Subnet Replacement Attack: Towards Practical Deployment-Stage Backdoor Attack on Deep Neural Networks
Official implementation of paper Towards Practical Deployment-Stage Backdoor Attack on Deep Neural Networks.
Quick Start
Simulation Experiments
Preparation
You'll need some external large data, which can be downloaded via:
- CIFAR-10 models: https://drive.google.com/open?id=1Amlb5-VjpSLK6L__OtQQ7XCMEOT-NoUm&authuser=cvpr6583%40gmail.com&usp=drive_fs. Place them under
./checkpoints/cifar_10
- CIFAR-10 datasets: https://www.cs.toronto.edu/~kriz/cifar-10-python.tar.gz. Extract it under
./datasets/data_cifar
. - ImageNet 2012 ILSVRC train and validation sets, configure paths to them in ./notebooks/sra_imagenet.ipynb.

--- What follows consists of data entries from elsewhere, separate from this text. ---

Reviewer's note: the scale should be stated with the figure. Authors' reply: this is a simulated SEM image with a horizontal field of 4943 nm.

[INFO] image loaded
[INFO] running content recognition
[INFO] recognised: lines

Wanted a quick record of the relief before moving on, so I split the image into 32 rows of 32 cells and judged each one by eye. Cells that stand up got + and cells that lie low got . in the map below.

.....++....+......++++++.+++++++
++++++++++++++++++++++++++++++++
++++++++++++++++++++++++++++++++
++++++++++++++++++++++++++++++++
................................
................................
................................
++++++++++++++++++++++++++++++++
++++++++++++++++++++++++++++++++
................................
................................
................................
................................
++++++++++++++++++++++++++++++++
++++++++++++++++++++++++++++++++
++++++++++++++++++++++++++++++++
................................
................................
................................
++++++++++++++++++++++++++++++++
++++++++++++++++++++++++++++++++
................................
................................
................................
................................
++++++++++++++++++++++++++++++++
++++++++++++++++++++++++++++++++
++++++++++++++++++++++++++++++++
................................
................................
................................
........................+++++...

- ImageNet Pretrained Models: https://pytorch.org/vision/stable/models.html. Download vgg16_bn, resnet101, mobilenetv2 and place them under
~/.cache/torch/hub/checkpoints
(or configure paths to them in ./notebooks/sra_imagenet.ipynb) - Physically Attacked Samples: https://drive.google.com/open?id=11XrWVQjW9lYcGwKBn48RLuD-wnlk63AB&authuser=cvpr6583%40gmail.com&usp=drive_fs. Place them under
./datasets/physical_attacked_samples
. - VGG-Face trained models (10-channel and 11-channel versions): https://drive.google.com/open?id=14hNfd5q2cy9rCeCA3lkbhboPgqPLG8z7&authuser=cvpr6583%40gmail.com&usp=drive_fs. Place them under
./checkpoints/vggface
. - Reduced VGG-Face Dataset: https://github.com/tongwu2020/phattacks/releases/download/Data%26Model/Data.zip. Extract it under
./datasets/data_vggface
.
See our Jupyter notebooks at ./notebooks for SRA implementations.
CIFAR-10
Follow ./notebooks/sra_cifar10.ipynb, you can try subnet replacement attacks on:
- VGG-16
- ResNet-110
- Wide-ResNet-40
- MobileNet-V2
ImageNet
We actually don't use ImageNet full train set. You need to sample about 20,000 images as the train set for backdoor subnets from ImageNet full train set by running:
python models/imagenet/prepare_data.py
(remember to configure the path to your ImageNet full train set first!)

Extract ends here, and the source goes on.